Reporters for Unreported World are hardened to austerity. We are used to battling through jungles, living with remote tribes, enduring the privations of military camps. But this assignment was to be carried out in confort. We were put up in the Gandamack Lodge in central Kabul. Every day we returned home to a hot shower, a good dinner and a very efficient laundry service.
In the morning we would sally forth into Kabul. Here a range of different dangers awaited us – including the United States army.
One aspect of Kabul life we found very hard to convey was the powerful and menacing presence of the US military. Afghanistan is supposed to be a sovereign state, but in truth large tracts of Kabul – the capital city – is actually under US occupation. There’s the ‘US embassy’ – or that’s what it’s called. The ambassador is a general and his ‘embassy’ fails to discharge ordinary diplomatic functions such as issuing visas.

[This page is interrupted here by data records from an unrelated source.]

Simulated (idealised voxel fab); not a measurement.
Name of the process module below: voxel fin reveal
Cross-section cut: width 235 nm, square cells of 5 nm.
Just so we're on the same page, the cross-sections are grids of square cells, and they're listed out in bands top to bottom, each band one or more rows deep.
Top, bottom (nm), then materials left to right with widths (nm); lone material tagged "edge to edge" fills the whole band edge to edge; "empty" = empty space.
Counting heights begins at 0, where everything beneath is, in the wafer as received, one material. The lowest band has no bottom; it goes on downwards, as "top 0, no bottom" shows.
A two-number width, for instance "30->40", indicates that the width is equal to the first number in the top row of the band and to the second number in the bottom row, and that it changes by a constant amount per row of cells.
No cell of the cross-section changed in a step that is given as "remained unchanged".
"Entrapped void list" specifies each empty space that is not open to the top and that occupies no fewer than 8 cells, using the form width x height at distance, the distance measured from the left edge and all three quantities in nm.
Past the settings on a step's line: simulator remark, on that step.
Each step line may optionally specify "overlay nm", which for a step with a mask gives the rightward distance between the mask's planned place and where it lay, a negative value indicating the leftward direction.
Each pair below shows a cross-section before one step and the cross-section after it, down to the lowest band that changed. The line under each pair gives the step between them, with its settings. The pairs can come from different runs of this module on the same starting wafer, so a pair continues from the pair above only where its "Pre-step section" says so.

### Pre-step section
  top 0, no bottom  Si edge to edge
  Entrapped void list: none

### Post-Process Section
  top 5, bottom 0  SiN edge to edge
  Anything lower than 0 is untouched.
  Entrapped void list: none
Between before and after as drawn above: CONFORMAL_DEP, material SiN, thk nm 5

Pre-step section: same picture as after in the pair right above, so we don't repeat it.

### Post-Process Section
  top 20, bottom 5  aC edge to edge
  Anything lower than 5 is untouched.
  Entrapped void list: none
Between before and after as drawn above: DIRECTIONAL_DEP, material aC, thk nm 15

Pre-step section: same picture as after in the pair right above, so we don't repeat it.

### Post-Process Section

And there’s a US military base in the centre of town called Camp Eggars. On our first day in time we were innocently minding our own business when we were ordered onto the side of the road, taken inside the camp, interrogated and bollocked.
About a week later we were filming with the Afghan National Police when the same thing happened. The Afghan convoy was halted near the US base (we had no idea where we were and had been given permission to film) and we were taken, separated, searched and interrogated by a couple of characters from military intelligence who wouldn’t give us their full names or rank. Our film was removed, and the US military outrageously threatened our guide, telling him that they would remove his ISAF press pass – thus jeopardising his entire livelihood. They also treated the captain of the Afghan police with contempt.
I fully understand that the US are under threat in Kabul. But their arrogant and provocative demeanour surely explains some of the hostility they arouse in the population. Much of central Kabul is now very like the green zone in Baghdad, heavily fortified with blast walls and entirely cut off from the rest of the population by barbed wire, checkpoints, armed guards etc.
Imagine if you were a Londoner and foreign troops had cut off the area between Westminster and the City with barricades. That’s how Kabul is for ordinary Afghans. But it’s impossible to show this properly on film, because the US – alert to a very real security hazard - seizes your cameras if you try to do so.
Kidnappers were the next problem. It is very unamusing being kidnapped, and we quickly learnt that kidnapping is a massive business in Kabul. When we spoke to the Imam of a nearby mosque he told us that six of his congregation had been kidnapped just the day before. Some kidnap victims go through truly appalling ordeals. So we always travelled outside the hotel with discretely armed guards and a follow up car. Our guide Ahmed was extremely alert to the security situation, and would often move us on if he felt the situation was getting dangerous or if we had been in one location long enough.
I left with a much more realistic appreciation of what is happening in Afghanistan. The Taliban controls much of the countryside, including three of the four roads out of Kabul. Despite the checkpoints at every corner, it moves at ease inside the city. A process of ‘psychological talibanisation’ is taking place inside Kabul itself. That means that a new and menacing anti-foreigner message is being preached in the Mosques, and women are quietly beginning to put their Burkhas back on. It is a city full of desperate and frightened people.
But the Afghans continue to show astonishing resilience and I will always be haunted by our interview with Mahammad Wahaaj, an Afghan doctor who was brutally kidnapped on his way home from work by bandits posing as intelligence officers. He told us how they shot at him to force him off the road wounding him in the shoulder, hooded him, and then took him to an underground dungeon where he was tortured for three weeks. Wahaaj said that always knew when another torture session was coming up because they didn’t bring lunch. He would vomit with pain during the beatings and they presumably didn’t want to clear up the mess.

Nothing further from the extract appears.